Subtraction Is the Job

by Evan Sims

Most progress is removal.

The human instinct is to add. We add features, rules, tasks, habits. It feels productive. Most of how we measure progress is in the volume of what we’ve created or accumulated. But what defines you, in the end, is what you didn’t do. The commitment you turned down. The feature you cut. The relationship you stopped pretending was working. The clutter you didn’t let in.

Left unchecked, anything you build becomes overgrown. Systems clog. Processes calcify. A garden left untended doesn’t grow into a better garden. It grows into something that smothers the things you were trying to grow in the first place. That’s how organizations get sluggish. That’s how relationships strain. That’s how burnout creeps up on people who never said yes to anything they couldn’t handle, just to too many things at once.

The default question is “what else can I add?” The better one is “what can I take away?” The first is the easy question. It feels like progress. The second is harder, partly because it asks you to admit something you added earlier isn’t earning its place anymore.

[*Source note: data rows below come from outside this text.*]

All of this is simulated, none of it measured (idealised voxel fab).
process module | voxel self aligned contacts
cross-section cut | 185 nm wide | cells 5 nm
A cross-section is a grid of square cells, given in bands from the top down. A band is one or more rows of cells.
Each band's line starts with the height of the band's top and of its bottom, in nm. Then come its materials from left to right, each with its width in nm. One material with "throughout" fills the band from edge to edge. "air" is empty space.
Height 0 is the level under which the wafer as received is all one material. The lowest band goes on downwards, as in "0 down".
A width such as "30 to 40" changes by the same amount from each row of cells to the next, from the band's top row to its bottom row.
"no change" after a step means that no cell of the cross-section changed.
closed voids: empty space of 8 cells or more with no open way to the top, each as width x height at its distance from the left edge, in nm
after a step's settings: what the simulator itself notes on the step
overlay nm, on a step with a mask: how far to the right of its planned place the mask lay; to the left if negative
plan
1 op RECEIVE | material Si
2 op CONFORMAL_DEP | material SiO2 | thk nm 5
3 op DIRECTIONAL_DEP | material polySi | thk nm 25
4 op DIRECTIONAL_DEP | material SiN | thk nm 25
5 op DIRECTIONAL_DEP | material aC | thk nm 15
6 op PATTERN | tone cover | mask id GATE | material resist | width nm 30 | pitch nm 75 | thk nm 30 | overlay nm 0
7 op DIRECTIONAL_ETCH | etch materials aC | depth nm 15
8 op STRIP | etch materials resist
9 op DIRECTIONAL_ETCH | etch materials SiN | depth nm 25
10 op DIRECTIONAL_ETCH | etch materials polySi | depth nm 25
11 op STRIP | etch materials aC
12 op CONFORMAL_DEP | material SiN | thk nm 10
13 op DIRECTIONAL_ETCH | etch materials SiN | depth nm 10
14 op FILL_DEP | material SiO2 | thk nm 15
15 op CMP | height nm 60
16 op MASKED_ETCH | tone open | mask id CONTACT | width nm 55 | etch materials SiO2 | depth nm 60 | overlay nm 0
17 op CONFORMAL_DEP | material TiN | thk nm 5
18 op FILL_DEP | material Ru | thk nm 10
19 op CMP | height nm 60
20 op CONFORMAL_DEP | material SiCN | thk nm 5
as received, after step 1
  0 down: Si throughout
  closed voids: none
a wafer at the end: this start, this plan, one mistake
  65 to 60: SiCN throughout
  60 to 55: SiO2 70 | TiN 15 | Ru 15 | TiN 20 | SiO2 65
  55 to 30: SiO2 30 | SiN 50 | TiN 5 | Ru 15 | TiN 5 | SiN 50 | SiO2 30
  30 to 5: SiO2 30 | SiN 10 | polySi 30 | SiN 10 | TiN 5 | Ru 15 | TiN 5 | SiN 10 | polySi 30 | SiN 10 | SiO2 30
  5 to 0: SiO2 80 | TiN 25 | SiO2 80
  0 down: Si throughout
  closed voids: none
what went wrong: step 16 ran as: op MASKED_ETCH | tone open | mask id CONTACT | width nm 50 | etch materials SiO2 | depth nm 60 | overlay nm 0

Subtraction doesn’t come naturally to most people. It’s invisible work. Nobody notices the clutter you prevented or the meeting you didn’t schedule. It’s not flashy. It’s not glamorous. But a system that doesn’t have a way to periodically clear the weeds is going to collapse eventually.

Slowly at first. Then all at once.

The point isn’t doing less for its own sake. It isn’t cutting recklessly. The point of pruning is purpose. You remove what isn’t earning its place so what is earning its place can have room to grow. It asks the questions most of us avoid: what’s essential here, what’s noise, what can I let go of without anyone noticing.

The people who do this well leave behind something different than the people who don’t. Not a sprawling pile of additions, but a clear, intentional shape. Their systems work because they aren’t carrying yesterday’s solutions to last year’s problems. Their lives feel lighter because there’s less in them that doesn’t belong.

So ask yourself today: what can I prune? A habit that’s outlived its usefulness. A commitment you took on for reasons that no longer apply. A process you’ve been performing rather than using. Don’t wait for the collapse. Start small. Start with one.

When you prune, you don’t just survive. You prosper.